An open API service indexing awesome lists of open source software.

https://github.com/ccloli/e-hentai-db

Just another E-Hentai metadata database
https://github.com/ccloli/e-hentai-db

e-hentai

Last synced: 7 months ago
JSON representation

Just another E-Hentai metadata database

Awesome Lists containing this project

README

          

# E-Hentai DB

Just another E-Hentai metadata database

## Requirements

- Node.js 8+

- MySQL 5.3+ / MariaDB 10+

## Setup & Start Up

**If you just want to see the data from `gdata.json`, use `0.1.x`, and if you want to keep your gallery up-to-date, use `0.2.x`. The `master` branch and `0.3.x` and latter includes more features like torrent hashes, and it may takes a long time to sync**

1. `git clone` the repo

2. Run `npm i --production` in the repo directory to install dependencies
- If you want to build Web UI, use `npm i` directly, then run `npm run build`, the static Web UI files will be in `/dist` directory

3. Download `gdata.json` from [E-Hentai Forums](https://forums.e-hentai.org/index.php?s=&showtopic=201268&view=findpost&p=5474857) and place it into the repo directory

4. Import `struct.sql` into a MySQL / MariaDB database

5. Edit `config.js`, set database username, password, database name, etc.

6. Run `npm run import [file=gdata.json]` to import the JSON file into your database
- If you want to update to latest galleries, run `npm run sync [host=e-hentai.org] [timestampOffset=0]`
- If you want to resync gallery metadatas since a few hours ago, run `npm run resync [hour=24]`
- If you want to mark all replaced galleries, run `npm run mark-replaced` (new galleries will mark them automatically)
- If you want to get torrents from all galleries, run `npm run torrent-import [host=e-hentai.org]` (USE AT YOUR OWN RISK)
- If you want to update torrents from torrent list, run `npm run torrent-sync [host=e-hentai.org]`
- If you want to manually fetch some galleries, run `npm run fetch {gid}/{token} {gid}/{token} ...` or `npm run fetch [filename]`

7. Wait a few minutes, as it has about 800,000 records (on my PC it takes 260s, and on my server it's 850s)

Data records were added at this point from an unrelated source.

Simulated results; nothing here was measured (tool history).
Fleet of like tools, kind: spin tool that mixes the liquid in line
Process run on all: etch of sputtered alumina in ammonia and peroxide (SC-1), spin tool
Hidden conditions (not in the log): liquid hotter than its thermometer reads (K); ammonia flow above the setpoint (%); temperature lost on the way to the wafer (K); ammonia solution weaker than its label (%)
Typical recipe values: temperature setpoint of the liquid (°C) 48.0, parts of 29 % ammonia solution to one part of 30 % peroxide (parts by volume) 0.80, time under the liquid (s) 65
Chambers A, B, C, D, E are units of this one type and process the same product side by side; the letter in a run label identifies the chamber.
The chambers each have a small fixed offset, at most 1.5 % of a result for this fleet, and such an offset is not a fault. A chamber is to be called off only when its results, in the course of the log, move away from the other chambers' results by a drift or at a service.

8. Run `npm start`, the server should be run on `8880` port by default config

## Available APIs

All the params can be pass as a part of URL, or put it in search query. Like `/api/gallery/:gid/:token`, you can call it like `/api/gallery/123456/abcdef1234` or `/api/gallery?gid=123456&token=abcdef1234`.

The response type of all APIs are JSON, and follow the format below.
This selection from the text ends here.